An ode to Jewish sleepaway camp

By Dorothy Isgur

My summers at Jewish sleepaway camp played a significant role in forming the person I am today. I have never given Greene Family Camp its due respect, but now I am going to try.
Thank you for helping me appreciate my Judaism. At home, I attended three-hour services led by a slightly tone-deaf rabbi (sorry, Rabbi Bloom). I never realized how moving, musical and beautiful religion could be.
Thank you for teaching me how to be a mediator. Every summer we fought. In elementary school, we fought about our talent show act. As we got older, we fought about more nuanced issues. Because of you, I learned how to be the voice of both reason and emotion.
Thank you helping me find my voice as a leader — gentle but convincing. After we got in trouble for staying up too late and falling asleep during CPR training the next day, I convinced my entire bunk that we should write our counselor an apology letter. We were in high school and hated authority, but we ended up writing a heartfelt apology, which our counselor accepted.

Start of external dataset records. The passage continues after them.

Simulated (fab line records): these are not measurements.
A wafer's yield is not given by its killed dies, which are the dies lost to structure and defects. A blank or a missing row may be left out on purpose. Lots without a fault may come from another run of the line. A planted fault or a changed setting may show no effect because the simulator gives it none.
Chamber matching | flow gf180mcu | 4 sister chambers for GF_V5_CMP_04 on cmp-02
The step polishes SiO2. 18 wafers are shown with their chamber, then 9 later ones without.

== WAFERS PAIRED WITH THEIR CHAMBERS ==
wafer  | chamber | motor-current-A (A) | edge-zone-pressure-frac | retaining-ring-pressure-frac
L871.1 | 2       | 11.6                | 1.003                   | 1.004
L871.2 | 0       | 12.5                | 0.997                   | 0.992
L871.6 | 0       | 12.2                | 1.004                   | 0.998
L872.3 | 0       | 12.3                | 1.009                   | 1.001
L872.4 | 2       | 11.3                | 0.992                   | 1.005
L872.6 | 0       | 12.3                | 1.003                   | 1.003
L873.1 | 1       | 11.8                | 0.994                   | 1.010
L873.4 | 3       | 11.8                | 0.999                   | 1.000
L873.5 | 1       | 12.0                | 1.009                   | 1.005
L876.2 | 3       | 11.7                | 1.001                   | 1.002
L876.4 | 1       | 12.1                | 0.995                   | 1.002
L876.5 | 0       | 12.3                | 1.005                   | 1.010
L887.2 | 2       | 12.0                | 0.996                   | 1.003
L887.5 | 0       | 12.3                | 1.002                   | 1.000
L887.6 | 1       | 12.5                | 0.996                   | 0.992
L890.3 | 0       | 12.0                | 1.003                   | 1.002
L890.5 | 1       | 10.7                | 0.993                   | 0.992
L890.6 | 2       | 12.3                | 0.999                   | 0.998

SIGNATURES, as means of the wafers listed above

Thank you for teaching me independence. It can be hard to break away from the nest, but summer camp was a great way for me to practice.
Thank you for allowing me to be my goofy self — the one who would start food fights and prance around the cabin with her clothes on backward.
Thank you for teaching me the importance of acting the same when no one is watching as one would when someone is watching. Even when you think no one is watching, your campers are watching.
But above all, thank you for giving me lifelong friends whom I have continued to lean on throughout my college experience and these unprecedented times.
Although camp is closed this summer, don’t forget about it. As a junior in college, I have now moved on to other things, but I will always remember the 13 summers I spent at GFC as both a camper and counselor.
If you can do one thing to help your children become more thoughtful, kindhearted and free-spirited people in this crazy and unpredictable world, send them to summer camp. You won’t regret it.